Shri Keshav Cements & Infra

Company Overview:
• Shri Keshav Cements is a family-owned and operated company with a significant promoter shareholding of 68.97%, and all shares are free of pledges.
• The company was incorporated on 1993 as “Katwa Udyog Limited” and changed name to Shri Keshav Cements and Infra Limited on 2007
• The company operates in the cement manufacturing industry, solar energy, and the sale of petroleum products.
• Their revenue contribution as of FY23 is as follows:
→ Cement: 76% of total revenues.
→ Sale of Petrol, Diesel, and Coal: 7%.
→ Solar Energy: 18%.

Cement Manufacturing:
• The cement segment contributes 76% to the company’s revenues.
• They have two cement plants in Karnataka: PLANT 1 with a capacity of 300 TPD using Vertical Shaft Kiln (VSK) technology, and PLANT 2 with a capacity of 800 TPD using Rotary Kiln technology.
• They supply cement to regions including North Karnataka, Coastal Karnataka, Goa, and parts of Maharashtra through over 600 retail touchpoints.
• Their brand is strong in Tier III markets, primarily in North Karnataka.
• They are known for producing cement at a significantly lower cost (30-40% cheaper) by running on 100% green power, making them the only cement plant in India with this approach.

Cement Brands:
They have three regional cement brands:
• Jyoti Power (43 Grade): Used in infrastructure projects.
• Jyoti Gold (53 Grade): Mainly for residential and domestic construction.
• Keshav Cement: A premium brand catering to North Karnataka and South Maharashtra.

Solar Plants:
• The solar energy segment contributes 18% to total revenues.
• They have established solar plants in Koppal, Karnataka, with a total capacity of 37 MWp to hedge power costs in cement manufacturing.

Expansion Plans:
• The company is expanding its cement production capacity nearly threefold, from 0.36 million tons to 1 million tons.
• The expansion includes implementing the latest technology in grinding and optimizing kiln operations to reduce fuel costs.
• The construction of a new pre-heater will increase clinker output by 10-20% with improved quality.
• Slag and flash utilization will increase from 30% to 50-60%, and grinding capacity will rise to 2800-2900 tons.
• The project will take up to 9 months to complete.
• The goal is to reduce fuel consumption from 1100-1150 kilo calories per ton to 750-760 kilo calories per ton, resulting in significant cost savings for reference top class Cement industries are consuming less than 700 kilo calories
• Advanced grinders will also lower power consumption by 300 to 400 units.
• As the expansion comes online they want to increase depth which increases market share in the existing market and also be able to reach the bigger markets like Pune and Bangalore whose consumption far outstrips our production and more than 10-20 times

Financial Impact of Expansion:
• The expansion project will cost approximately 110 crores but is expected to increase EBITDA by 50-60 crores.
• The company aims to save 20-22% on fuel costs and 20% on power costs.
Advantages and Challenges:
• The company’s location in Karnataka is advantageous.
• Investment in technology is expected to improve the quality of clinker and reduce cement production costs.
• Transportation and logistic costs are essential factors in their operations.

Debt:
• Debt on the balance sheet is associated with the solar projects.

Customers:
• The company is focusing on government clients and expanding its reach in villages to improve revenue realization and decrease the concentration of big-ticket customers

Market and Industry Outlook:
• Cement consumption in India is expected to grow, with a CAGR of 11-14% by 2030.
• Raw material costs have increased due to global factors, such as the Ukraine war.

Management Guidance:
• The promoter has invested equity through unsecured loans, and they may consider a mix of placement and loans for future funding.
• The company expects to achieve higher utilization rates in the coming quarters, aiming for 80% utilization.
• Future plans include diversifying into RNC, Cement Boards, and Panels, with a focus on utilizing cement in these products to optimize fuel consumption.
• Plans to increase the number of retail touchpoints and marketing budget after the expansion project.
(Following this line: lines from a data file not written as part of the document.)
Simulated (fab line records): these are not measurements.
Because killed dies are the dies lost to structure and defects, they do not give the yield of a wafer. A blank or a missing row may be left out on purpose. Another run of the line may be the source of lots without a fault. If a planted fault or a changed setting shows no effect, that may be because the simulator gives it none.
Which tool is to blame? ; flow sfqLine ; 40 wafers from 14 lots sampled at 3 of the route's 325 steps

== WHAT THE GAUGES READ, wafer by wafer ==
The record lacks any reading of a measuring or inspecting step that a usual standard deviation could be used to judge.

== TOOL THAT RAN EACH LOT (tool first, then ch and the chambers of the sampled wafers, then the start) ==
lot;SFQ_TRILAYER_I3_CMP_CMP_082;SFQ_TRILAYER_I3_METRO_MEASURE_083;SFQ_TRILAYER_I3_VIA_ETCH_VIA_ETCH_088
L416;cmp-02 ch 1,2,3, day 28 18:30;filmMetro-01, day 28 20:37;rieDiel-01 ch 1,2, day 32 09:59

In summary, Shri Keshav Cements is a regional cement manufacturer with a strong focus on cost efficiency, green power utilization, and expansion plans to capture the growing demand for cement in India. Their unique approach to cost savings and investment in technology positions them for future growth in the cement industry.

Strictly, No Recommendation
Open for discussion!!

Disclosure: Tracking position, for educational purposes & can be biased

3 Likes

invested in it for same reasons from 110 levels, good write up

1 Like

Key Risks in the Business:

• Successful expansion could enhance profitability, but delays or overruns may impact shareholder returns
• Variability in solar radiation levels, adverse weather events, and climatic changes can impact revenue generation
• Volatility in input costs, including materials, power, fuel, and freight and any Unpredictable fluctuations in these costs may impact the company’s cost structure and profit margins.
• Competing companies with significant capital investments raise exit barriers, intensifying competition and potentially impacting market share.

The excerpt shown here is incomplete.